Beyond Imitation: Recovering Dense Rewards from Demonstrations
This reframes SFT as a reward learning mechanism, offering new ways to leverage expert demonstrations for policy improvement in AI.
The paper establishes that supervised fine-tuning (SFT) is equivalent to inverse reinforcement learning, revealing it learns an implicit, dense reward model from demonstrations, and shows how to recover this reward to improve policies with reinforcement learning, outperforming original SFT models on benchmarks.

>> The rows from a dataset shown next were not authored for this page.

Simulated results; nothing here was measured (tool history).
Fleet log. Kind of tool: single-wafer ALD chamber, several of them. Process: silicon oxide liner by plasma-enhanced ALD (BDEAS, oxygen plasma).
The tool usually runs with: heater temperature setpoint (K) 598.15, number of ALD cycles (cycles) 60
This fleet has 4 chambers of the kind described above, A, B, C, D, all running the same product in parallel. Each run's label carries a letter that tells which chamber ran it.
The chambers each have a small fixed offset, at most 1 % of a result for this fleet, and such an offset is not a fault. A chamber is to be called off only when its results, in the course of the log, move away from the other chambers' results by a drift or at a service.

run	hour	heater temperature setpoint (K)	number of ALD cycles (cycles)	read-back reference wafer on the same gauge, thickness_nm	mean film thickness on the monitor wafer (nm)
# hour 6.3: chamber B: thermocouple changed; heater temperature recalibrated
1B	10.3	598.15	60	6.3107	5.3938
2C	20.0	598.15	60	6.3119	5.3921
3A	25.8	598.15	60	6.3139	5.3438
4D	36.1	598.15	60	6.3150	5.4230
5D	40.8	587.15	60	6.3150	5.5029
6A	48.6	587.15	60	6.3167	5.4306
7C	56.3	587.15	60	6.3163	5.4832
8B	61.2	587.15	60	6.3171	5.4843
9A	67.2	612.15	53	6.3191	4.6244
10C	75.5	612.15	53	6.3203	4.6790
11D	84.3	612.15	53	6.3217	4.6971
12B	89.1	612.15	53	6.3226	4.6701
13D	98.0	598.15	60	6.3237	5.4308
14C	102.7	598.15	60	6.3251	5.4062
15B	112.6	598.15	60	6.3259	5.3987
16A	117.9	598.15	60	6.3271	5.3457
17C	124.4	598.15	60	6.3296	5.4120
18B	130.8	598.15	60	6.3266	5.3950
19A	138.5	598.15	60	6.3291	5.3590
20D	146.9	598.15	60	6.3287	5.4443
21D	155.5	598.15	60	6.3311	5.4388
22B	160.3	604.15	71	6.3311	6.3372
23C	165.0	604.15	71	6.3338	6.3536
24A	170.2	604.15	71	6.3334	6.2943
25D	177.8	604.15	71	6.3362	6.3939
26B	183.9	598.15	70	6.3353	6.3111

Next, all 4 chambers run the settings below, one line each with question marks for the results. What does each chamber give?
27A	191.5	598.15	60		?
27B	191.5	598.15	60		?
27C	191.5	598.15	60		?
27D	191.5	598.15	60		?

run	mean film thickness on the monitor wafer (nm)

Conventionally, supervised fine-tuning (SFT) is treated as a simple imitation learning process that only trains a policy to imitate expert behavior on demonstration datasets. In this work, we challenge this view by establishing a fundamental equivalence between SFT and Inverse Reinforcement Learning. We prove that the SFT objective is a special case of Inverse Q-Learning, which implies that the SFT process does not just learn a policy, but also an implicit, dense, token-level reward model that explains the expert demonstrations. We then show how to recover this dense reward signal directly from the SFT model by formulating a baseline-relative reward function. The availability of such a dense reward model offers numerous benefits, providing granular credit assignment for each token generated. We demonstrate one key application by using these recovered rewards to further improve the policy with reinforcement learning. Our method, Dense-Path REINFORCE, consistently outperforms the original SFT models on instruction-following benchmarks. This work reframes SFT not merely as policy imitation but as a powerful reward learning mechanism, opening new possibilities for leveraging expert demonstrations.